But that’s not why I avoid them now. Those things are all still true, but the real problem is different. It’s not that trailers spoil the action: it’s that they’re all the same.

A video editor named Vadzim Khudabets assembled a trailer for a fake film he dubbed Eterna earlier this year, splicing together scenes from dozens of movies to make one all-encompassing super-blockbuster. It’s kind of a joke, but also, not really. What’s more, it works incredibly well because it’s patterned on the beats of modern movie trailers that have turned almost every ad into the same overly somber, melodramatic collection of clips and tricks. Watching it, you feel like you’ve seen it before, and not just because it recycles images from other movies:



Earlier this week, the trailer for X-Men: Days of Future Past was released, and it was met with mostly positive feedback. The ad is everything you’d expect from a modern trailer: lots of fading in and out, ominous dialogue, string sections, the works. It also uses the same music and emotional rhythms as the ad for 12 Years a Slave. Here they both are, for comparison:




They’re both built in part on music from Hans Zimmer’s score to The Thin Red Line, a selection that gets used all the time in trailers. Part of this is just business: all three films were/are being distributed by 20th Century Fox, so it makes financial sense to look in-house for intellectual property. But it’s also a sign of how trends can take hold. The theme from Dragonheart is everywhere, and several other major movie scores are go-tos for trailers. The same music and styles are played again and again and again, and though trailer fads come and go (it’s not an accident that you can’t get away from the Inception horn), the result is always the same: we get an ad that feels totally familiar, completely predictable, and never too challenging. I asked an editor friend of mine who used to work in trailer production about how trailer trends start, and he said, “I’m still not exactly sure how it happens. Zeitgeist in the trailer world, maybe? It happens with the cutting styles, too. Quick fade ups and downs, the Inception BRAAAAAHHHMMMMM sound. Some cues are suggested by the studios, but the better part of half of my time as an assistant editor (and editor some days) was spent just listening to hundreds of tracks for that perfect cue. Some cues are just right every time.”

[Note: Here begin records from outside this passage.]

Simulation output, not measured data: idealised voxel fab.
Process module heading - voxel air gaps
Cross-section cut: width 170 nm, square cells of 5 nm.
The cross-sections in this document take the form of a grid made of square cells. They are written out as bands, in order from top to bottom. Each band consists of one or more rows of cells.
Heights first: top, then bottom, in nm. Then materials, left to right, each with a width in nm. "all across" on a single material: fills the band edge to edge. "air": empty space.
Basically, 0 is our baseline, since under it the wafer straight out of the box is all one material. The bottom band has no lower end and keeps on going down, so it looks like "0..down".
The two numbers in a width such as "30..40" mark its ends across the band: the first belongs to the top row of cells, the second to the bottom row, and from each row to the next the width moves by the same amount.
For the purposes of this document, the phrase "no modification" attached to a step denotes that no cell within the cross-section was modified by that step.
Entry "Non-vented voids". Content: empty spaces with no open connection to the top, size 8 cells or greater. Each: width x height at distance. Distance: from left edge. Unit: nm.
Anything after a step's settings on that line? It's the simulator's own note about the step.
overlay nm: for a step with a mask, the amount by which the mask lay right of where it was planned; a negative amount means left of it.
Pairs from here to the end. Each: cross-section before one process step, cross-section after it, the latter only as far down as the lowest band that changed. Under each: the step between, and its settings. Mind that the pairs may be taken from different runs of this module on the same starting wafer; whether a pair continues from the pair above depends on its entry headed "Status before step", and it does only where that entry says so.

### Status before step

The visuals are just as regimented. According to my friend, “Initially it is a nice balance of give and take between the post house and the studio, but as release dates near, it becomes a very tightly monitored and guided ship, as the film’s campaign and style guides have been set and most editing and storytelling follows that ship. There is a real tipping point in a campaign, and you can feel it, when it goes from being creative to pushing buttons for the studio decision-makers because they’ve locked in on the film’s jokes, story points, and imagery they feel is working. Any deviation from that gets questioned. This is why, as a campaign gels, you’ll often see the same shots from spot to spot and trailer to trailer.”

All of which is unsurprising. These are ads, after all. Their job is to get you to see a movie, and the best way to do that is to remind you of movies you’ve already seen and hopefully liked, and the best way to do that is to make the new movie look feel just like the old one. Of course trailers look awesome and fun and exciting, and of course they have little if anything to do with the actual film. It’d be amazing if the ads didn’t blow the doors off. Who doesn’t remember feeling the rush of excitement when, after years of rumor and myth, we finally saw the powerfully scored trailer for Star Wars: Episode I? Who doesn’t remember the stunning disconnect between that excitement and the confusion and regret that came with actually seeing the film? Pretty much every trailer is going to look great, or at the very least do a good job of covering up the sins of the product at hand. The new X-Men ad isn’t good in the sense that it’s exciting or flashy or moving; it’s good precisely because of how formulaic it is, how easy to digest, how tested and pre-chewed and evenly distributed.

Yes, there are still some trailers that manage to break from the pack and express something like an original voice or capture some small fragment of what the actual film could be like. They’re artfully done ads, though still ads. The majority, though, are created to be the almost identical, and the result is that they start to blur together. There’s not much point in watching one when you’ve seen others. You don’t even have to look to know what it’s going to be like. It’s going to be exciting and ominous, interchangeable with other trailers, and not much at all like the movie. Trailers promise a set experience like the ones you’ve had many times over, and that might be the most insidious thing of all. I (obviously) haven’t seen the forthcoming X-Men film yet, but I can’t imagine a single way it would look or feel like 12 Years a Slave. Every film is its own thing, full of individual successes and failures, but looking at the trailers, you’d never know it. As far as the previews are concerned, there’s only one coming attraction, and it’s always the same.